Anyway, I just ordered a journal a few days ago, so this post has been perfectly timed for me! I’ve mostly been recording and very briefly writing up my readings using the Anna K Tarot (which I completely, completely love). I’m liking this because it allows me to come back to a reading more easily later, after some additional thought.
To give an example: The Tower came up for the first time for me in a reading a few days ago (right when the journal arrived). I felt like I kind of “got it,” but that there were things I was still missing – I sketched the reading out quickly in the journal so I could come back to it later if I wanted. The next day, while reading Brene Brown’s The Gifts of Imperfection, I was suddenly strongly reminded of the Tower – and I thought “Aha! That’s what it is for me, right now. That’s exactly it. It’s terrifying, but spot-on.” I came back to the journal and added my thoughts. I have a feeling I’ll continue to come back to that same reading a few more times, too, since many of the other cards also felt like they had a lot more to give.
I’d like to start adding in some of these ideas for my journaling, too. I particularly like the good cards/bad cards, same cards/different decks, tricky card, and create a card ideas!
Another interesting way to look at the cards “skeptically,” especially if you’re using a non-traditional deck, is to think of it as having a conversation with the deck’s creator about whatever the subject may be. It can be like borrowing someone else’s perspective for an afternoon, which is often pretty enlightening!

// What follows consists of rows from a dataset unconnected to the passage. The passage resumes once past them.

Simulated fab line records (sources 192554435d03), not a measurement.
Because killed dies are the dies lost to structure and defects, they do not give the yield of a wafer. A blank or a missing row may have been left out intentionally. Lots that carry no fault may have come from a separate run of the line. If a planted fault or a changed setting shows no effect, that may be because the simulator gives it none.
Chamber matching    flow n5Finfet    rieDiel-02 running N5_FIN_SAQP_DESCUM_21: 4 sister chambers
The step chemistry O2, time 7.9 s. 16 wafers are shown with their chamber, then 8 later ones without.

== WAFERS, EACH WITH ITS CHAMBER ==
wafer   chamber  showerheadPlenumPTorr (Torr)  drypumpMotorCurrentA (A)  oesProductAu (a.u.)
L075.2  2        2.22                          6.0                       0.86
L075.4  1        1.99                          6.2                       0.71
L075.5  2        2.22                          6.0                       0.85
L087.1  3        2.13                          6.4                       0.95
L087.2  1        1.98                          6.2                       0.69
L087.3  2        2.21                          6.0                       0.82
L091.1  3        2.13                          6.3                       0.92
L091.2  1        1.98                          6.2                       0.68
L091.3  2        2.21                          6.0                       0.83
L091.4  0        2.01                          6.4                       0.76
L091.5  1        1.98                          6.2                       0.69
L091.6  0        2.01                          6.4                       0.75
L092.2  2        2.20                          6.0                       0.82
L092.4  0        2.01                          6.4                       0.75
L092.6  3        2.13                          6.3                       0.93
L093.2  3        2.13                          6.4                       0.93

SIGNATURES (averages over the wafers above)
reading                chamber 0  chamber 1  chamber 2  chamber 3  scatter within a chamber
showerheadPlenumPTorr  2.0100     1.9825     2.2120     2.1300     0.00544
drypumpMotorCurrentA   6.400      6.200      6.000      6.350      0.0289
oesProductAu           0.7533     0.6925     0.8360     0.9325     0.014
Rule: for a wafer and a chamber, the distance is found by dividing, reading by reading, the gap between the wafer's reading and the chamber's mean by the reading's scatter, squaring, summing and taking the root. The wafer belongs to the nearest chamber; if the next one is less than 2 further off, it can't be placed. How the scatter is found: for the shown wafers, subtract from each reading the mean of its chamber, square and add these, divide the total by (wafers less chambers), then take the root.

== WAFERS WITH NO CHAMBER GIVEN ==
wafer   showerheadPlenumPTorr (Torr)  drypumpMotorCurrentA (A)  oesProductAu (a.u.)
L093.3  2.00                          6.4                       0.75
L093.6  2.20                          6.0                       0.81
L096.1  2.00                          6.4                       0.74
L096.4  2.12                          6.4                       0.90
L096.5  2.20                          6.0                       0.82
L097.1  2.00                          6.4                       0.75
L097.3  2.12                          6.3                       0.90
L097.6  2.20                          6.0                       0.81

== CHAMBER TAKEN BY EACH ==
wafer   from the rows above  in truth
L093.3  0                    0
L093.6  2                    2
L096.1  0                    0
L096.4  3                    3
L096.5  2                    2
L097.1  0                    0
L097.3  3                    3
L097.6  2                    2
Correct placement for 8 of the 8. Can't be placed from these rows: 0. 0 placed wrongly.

Oh man, a tarot mini-shrine… that sounds super fun. Next time I hang out with my sister I may have to insist we do that.
I’m currently using both a regular paper journal and a online one, and it’s been an interesting combination. I tend to use my notebook like I always have, for sketching out spreads and jotting thoughts, sort of thinking out loud but with ink. The blog is becoming the place I put those thoughts after I’ve sat with them, in a more readable form. I’ve always gotten frustrated by how hard it is for me to find stuff in my physical journals, like when I pull a tricky card but can’t remember when I last journaled about it. Hopefully the blog can be an “official” supplement for my notebook, and a place to share my more polished thoughts with other people too.
My blog is here, come help me figure shit out if you want!
Annnnd I did the link wrong. Sigh.
looseleaftarot.wordpress.com
Yay! Aww Mary-L, I shoulda included your link in the article! Your blog is awesome, so thoughtful and interesting. I LOVE the pic of your poor hand in a splint! Hope it gets better soon xx
I love the exercise of looking at the same Tarot card from different decks! Do you combine the different things that you get from each card to create a whole?
You can totally do that Crystal! I’ve found that as I’ve accumulated decks over the years, my ‘general’ idea of each card has expanded, so the interpretations I use now do incorporate ideas from each different artist/deck.
It’s also a good way to work out which deck to buy next… like if you have a deck in mind, look up yr favourite cards in the new deck, see how the artist has interpreted them.
I’ve been reading Tarot cards for 15 years and this post was the best I’ve come across on Tarot journaling! Was Jane Eyre really written that way? In my first Tarot journal I did the daily card thing and meditating on each card helped. Look at the card like a snapshot of a scene with a before and after (or moving like a Harry Potter picture!)
This post is so awesome! I really love your ideas of how can one practice reading tarot. Thank you for sharing them.
Can I also ask a question? It doesn’t matter if it won’t be picked. My question: “I think that I am happy but I feel that there’s something not quite right , what is it that I’m missing?”
Have a nice day. ^^
This was an awesome resource for me as I begin my journey both in an actual journal as well as online! Thank you so much for this!